Re: [HTCondor-users] Memory requests increasing

Thanks for this but I'm still not quite sure what's going on so maybe an example helps.

I've got a job which was submitted yesterday and the requirements line in the submit file was:

Requirements = starccm == "yes" && Memory >=900

It started running but is now shown as idle; running condor_q gives me the info below. What I don't understand is why it's now asking for 2686MB of RAM (at least, I do understand; the .log file shows that the job was using 2686MB when it was evicted yesterday. The eviction was probably because another user started to use the machine but why does Condor assume it's got to have that much RAM in order to re-run?)
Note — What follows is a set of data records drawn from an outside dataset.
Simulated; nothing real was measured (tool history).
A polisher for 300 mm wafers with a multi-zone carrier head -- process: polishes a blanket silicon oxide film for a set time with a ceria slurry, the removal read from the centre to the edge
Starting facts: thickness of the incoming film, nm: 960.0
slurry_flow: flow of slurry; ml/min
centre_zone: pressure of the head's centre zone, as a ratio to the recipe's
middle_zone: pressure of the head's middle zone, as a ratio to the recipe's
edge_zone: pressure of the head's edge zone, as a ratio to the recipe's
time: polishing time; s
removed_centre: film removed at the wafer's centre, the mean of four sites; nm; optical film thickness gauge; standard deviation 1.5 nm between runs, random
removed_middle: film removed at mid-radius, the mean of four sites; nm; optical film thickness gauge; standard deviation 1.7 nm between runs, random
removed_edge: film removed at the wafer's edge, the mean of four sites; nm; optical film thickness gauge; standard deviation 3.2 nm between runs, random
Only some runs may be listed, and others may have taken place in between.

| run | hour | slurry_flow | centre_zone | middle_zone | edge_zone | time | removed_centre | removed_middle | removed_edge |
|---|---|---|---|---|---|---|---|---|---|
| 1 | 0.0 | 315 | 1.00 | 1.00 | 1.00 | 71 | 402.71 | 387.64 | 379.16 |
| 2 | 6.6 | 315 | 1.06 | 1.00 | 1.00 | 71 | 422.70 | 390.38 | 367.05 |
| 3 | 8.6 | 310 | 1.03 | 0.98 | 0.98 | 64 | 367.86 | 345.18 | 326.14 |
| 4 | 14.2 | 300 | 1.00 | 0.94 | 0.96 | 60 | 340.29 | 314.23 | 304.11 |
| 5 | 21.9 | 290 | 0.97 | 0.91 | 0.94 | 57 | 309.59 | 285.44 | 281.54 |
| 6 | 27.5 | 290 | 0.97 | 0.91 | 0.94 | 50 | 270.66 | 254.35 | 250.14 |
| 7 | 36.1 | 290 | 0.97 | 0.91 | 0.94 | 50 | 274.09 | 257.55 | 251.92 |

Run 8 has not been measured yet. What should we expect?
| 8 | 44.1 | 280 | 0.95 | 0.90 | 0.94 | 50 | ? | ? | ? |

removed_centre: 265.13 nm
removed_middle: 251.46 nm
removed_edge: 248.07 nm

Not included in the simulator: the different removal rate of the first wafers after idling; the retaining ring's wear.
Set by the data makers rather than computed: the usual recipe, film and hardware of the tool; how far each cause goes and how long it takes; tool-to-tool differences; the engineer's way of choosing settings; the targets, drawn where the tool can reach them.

C:\scripts>condor_q  1534 -analysebetter

-- Submitter: HTCONDOR.cc.ic.ac.uk : <> : HTCONDOR.cc.ic.ac.uk
1534.000:  Run analysis summary.  Of 2815 machines,
   2815 are rejected by your job's requirements
      0 reject your job because of their own requirements
      0 match but are serving users with a better priority in the pool
      0 match but reject the job for unknown reasons
      0 match but will not currently preempt their existing job
      0 match but are currently offline
      0 are available to run your job
        Last successful match: Wed Feb 27 17:40:13 2013
        Last failed match: Thu Feb 28 11:55:58 2013

        Reason for last match failure: no match found

WARNING:  Be advised:
   No resources matched request's constraints

The Requirements expression for your job is:

( target.starccm == "yes" && target.Memory >= 900 ) &&
( TARGET.Arch == "X86_64" ) && ( TARGET.OpSys == "WINDOWS" ) &&
( TARGET.Disk >= RequestDisk ) && ( TARGET.Memory >= RequestMemory ) &&
( TARGET.HasFileTransfer )

    Condition                         Machines Matched    Suggestion
    ---------                         ----------------    ----------
1   ( TARGET.Memory >= 2686 )         0                   MODIFY TO 1018
2   target.starccm == "yes"           1876
3   target.Memory >= 900              2532
4   ( TARGET.Arch == "X86_64" )       2815
5   ( TARGET.OpSys == "WINDOWS" )     2815
6   ( TARGET.Disk >= 500000 )         2815
7   ( TARGET.HasFileTransfer )        2815

> We're running Condor 7.8.2 and seeing that some jobs never complete. The log file below is from a job using Abaqus. I submit the job via Condor and it gets picked up by a machine. Provided that no-one reboots the machine then the file gets processed in about 3 hours on a machine with 4GB of RAM. There's a a lot of swapping to disk but it all works.
> I'm not sure that I understand what the log below is telling me; the final lines are easy - the user aborted because nothing had happened but is there anything significant about the increasing "ResidentSetSize"? 

The ResidentSetSize is just reporting the maximum RAM used by the job so far. A ResidentSetSize of 3.5GB agrees with your report that the job causes swapping on a machine with 4GB of RAM, but can run successfully (depending on what else is is using memory on the machine).
When the Image size events cease, it means the job's RAM usage has plateaued or declined. The job is still running. If it was running for longer than expected, maybe additional load on the machine slowed down execution (due to contention for CPU or RAM).